Ah.  A kernel thread has a VM disctinct from other threads.  Therefore
they would go in the same (virtual) place in each thread.  John alluded
to this in his posting about making the kernel stack dynamic.  The only
thing that needs to change between kernel-dynamic for single entrancy
and thread-dynamic for multiple entrancy is the location of the stack
pointer that gets referenced.  This assume the kernel can handle a
guard page fault at SPL, etc..  It means a preallocation so that the
page insertion can take place, and a 4k insertion stack (one page)
for handling the fault when it occurs in kernel space.  This would
require that the processor honor the WP bit if it's an Intel processor;
for 386's, you would have to choose a "largest reasonable amount" and
just live with it.

A much bigger problem is shared heap, unshared stack in a single pmap,
which is the case for user space threads, and is why the POSIX threading
model specifies you pass the stack to the thread creation as a preallocated
entity.

You can break this up into "auto-grow" zones using a guard page, but
then the mapping can only grow to the point it intersects another zone.
Ie: I hit the guard page, I fault, I add a new page, I move the guard
page down one page, I continue -- but I've reduced the space to the
next area by one page because I've divided up the available space to
get my mappings into the same adress space map.  The "proper" soloution
is *probably* to fragment the map instead, where one thread has a
slightly different VM space than another -- the difference being the
stack mapping.

So mapped text objects (the program and shared library code) and mapped
heap objects (the program data and shared library data) remain the same
from thread to thread, but the page mapping and guard page mapping for
each thread is the only stack mapping for the given process.

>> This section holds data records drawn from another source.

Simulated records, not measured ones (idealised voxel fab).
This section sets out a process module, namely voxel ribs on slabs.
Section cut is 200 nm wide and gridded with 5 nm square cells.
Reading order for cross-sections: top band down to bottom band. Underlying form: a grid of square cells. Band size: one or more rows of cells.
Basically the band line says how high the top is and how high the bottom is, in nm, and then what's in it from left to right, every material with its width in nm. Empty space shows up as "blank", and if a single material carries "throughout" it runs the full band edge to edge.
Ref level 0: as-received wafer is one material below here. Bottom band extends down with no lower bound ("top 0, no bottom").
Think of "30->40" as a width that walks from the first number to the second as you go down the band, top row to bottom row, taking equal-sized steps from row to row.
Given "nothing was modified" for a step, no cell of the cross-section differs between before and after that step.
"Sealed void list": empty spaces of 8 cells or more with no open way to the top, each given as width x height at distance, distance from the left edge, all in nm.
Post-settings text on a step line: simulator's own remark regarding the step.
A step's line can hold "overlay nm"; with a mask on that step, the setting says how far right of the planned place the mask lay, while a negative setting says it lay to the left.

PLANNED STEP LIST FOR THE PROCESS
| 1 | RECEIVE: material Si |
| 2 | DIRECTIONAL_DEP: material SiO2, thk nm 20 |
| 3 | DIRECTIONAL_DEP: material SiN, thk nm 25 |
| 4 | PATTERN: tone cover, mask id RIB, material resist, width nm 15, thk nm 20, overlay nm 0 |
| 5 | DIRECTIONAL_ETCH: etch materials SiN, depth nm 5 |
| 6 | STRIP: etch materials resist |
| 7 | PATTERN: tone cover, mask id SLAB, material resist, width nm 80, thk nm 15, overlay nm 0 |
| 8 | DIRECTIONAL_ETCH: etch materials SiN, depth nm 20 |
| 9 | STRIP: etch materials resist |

This implies a heavier-than-expected mapping overhead.

Another alternative is a hybrid approach:  You zone for some amount,
and then after you exceed your zone for a given thread, you engage
in pmap changes.  This "punishes" threads with "excessive" stack
use, while leaving other threads unadulterated.  It's probably the
correct approach, if the stack can be made arbitrarily large.

> > I think John Dyson's response is best: it can be implemented (I wouldn't
> > say it was as trivial to do as John implies, but then John is a VM
> > guy and I am an FS guy), but we need to make sure that it's the right
> > thing being implemented.
> 
> I think John meant that the kernel stack can easily be moved somewhere
> else as I was talking about an interim non-smp step.  BTW, an interim step
> doesn't sound necessary after listening to John's description of the
> flexibility already enabled in the current framework, unless people really
> wanted more kernel stack then there is now and the tradeoffs were
> reasonable. 

I think the 386 not honoring the WP bit in protected mode (so you can't
get a stack-grow fault oon your guard page) is a bigger stumbling block
to implementing straight in without an interim step for 386's to fall back
to.  8-(.  Limits of hardware...


					Terry Lambert
					terry@lambert.org
---
Any opinions in this posting are my own and not those of my present
or previous employers.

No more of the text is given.